Legislation builds on Utah’s efforts as the Great Salt Lake hit historically low water levels earlier this month
Washington, D.C. – Today, Reps. Burgess Owens (UT-04) and Chris Stewart (UT-02) introduced the Great Salt Lake Recovery Act, legislation to study historic drought conditions and protect the long-term health of the Great Salt Lake in Utah. Earlier this month, the Great Salt Lake dropped to its lowest level on record for the second time in a year, posing a threat to Utah’s environment and economy. This legislation builds on conservation actions taken by the Utah legislature in the 2022 legislative session, including the designation of $40 million for the Great Salt Lake watershed enhancement program. Sen. Mitt Romney (R-UT) introduced companion legislation in the Senate.
“The Great Salt Lake is integral to Utah’s ecosystem and landscape,” said Rep. Owens. “Historic drought conditions have threatened this treasure, and time is running out. I am proud to support the Great Salt Lake Recovery Act because it is a crucial step to understanding and protecting this fragile resource.”

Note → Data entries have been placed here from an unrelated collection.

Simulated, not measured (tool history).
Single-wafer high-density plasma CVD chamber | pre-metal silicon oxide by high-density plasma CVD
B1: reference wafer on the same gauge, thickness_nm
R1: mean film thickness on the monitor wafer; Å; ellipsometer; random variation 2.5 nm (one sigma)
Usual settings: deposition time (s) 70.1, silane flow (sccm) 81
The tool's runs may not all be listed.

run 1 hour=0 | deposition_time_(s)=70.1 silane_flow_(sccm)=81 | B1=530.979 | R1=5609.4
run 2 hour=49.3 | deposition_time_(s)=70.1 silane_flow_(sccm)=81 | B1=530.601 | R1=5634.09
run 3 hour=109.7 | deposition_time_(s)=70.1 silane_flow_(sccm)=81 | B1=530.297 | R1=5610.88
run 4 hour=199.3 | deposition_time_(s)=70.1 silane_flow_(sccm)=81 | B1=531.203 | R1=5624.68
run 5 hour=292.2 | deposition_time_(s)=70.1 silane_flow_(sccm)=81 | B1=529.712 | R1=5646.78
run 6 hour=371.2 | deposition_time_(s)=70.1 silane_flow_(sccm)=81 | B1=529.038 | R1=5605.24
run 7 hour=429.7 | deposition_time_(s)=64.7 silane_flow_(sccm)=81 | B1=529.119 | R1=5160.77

“The Great Salt Lake is synonymous with the Beehive State,” said Congressman Stewart. “And it’s our responsibility to ensure this staple of our community is maintained, preserved, and protected for the people of Utah. This month, the lake dropped to its lowest level ever—a grim milestone to the wildlife, people, and industries along its receding shores. State and local officials are hard at work to save the lake and support those who rely on it, but reversing this trend will take a collective effort. This legislation is a great first step toward finding a solution, but our work is far from over.”
The Great Salt Lake Recovery Act builds on Utah’s efforts to address the historic drought conditions of the Great Salt Lake and other saline lakes in the Great Basin by:
- Authorizing the U.S. Army Corps of Engineers to carry out a program to monitor and assess the water availability and conditions of saline lakes in the Great Basin, including the Great Salt Lake, in order to help inform management and conservation activities for these ecosystems. The Corps will coordinate with relevant federal and state agencies, tribes, local governments, and nonprofits to implement the program. The bill authorizes $10,000,000 for this program.
- Authorizing a feasibility study on addressing drought conditions in the Great Salt Lake, which may include an identification of any potential technologies—including pipelines, coastal desalination plants, and canal reinforcement—capable of redirecting water sources and necessary permitting to redirect water sources across state borders.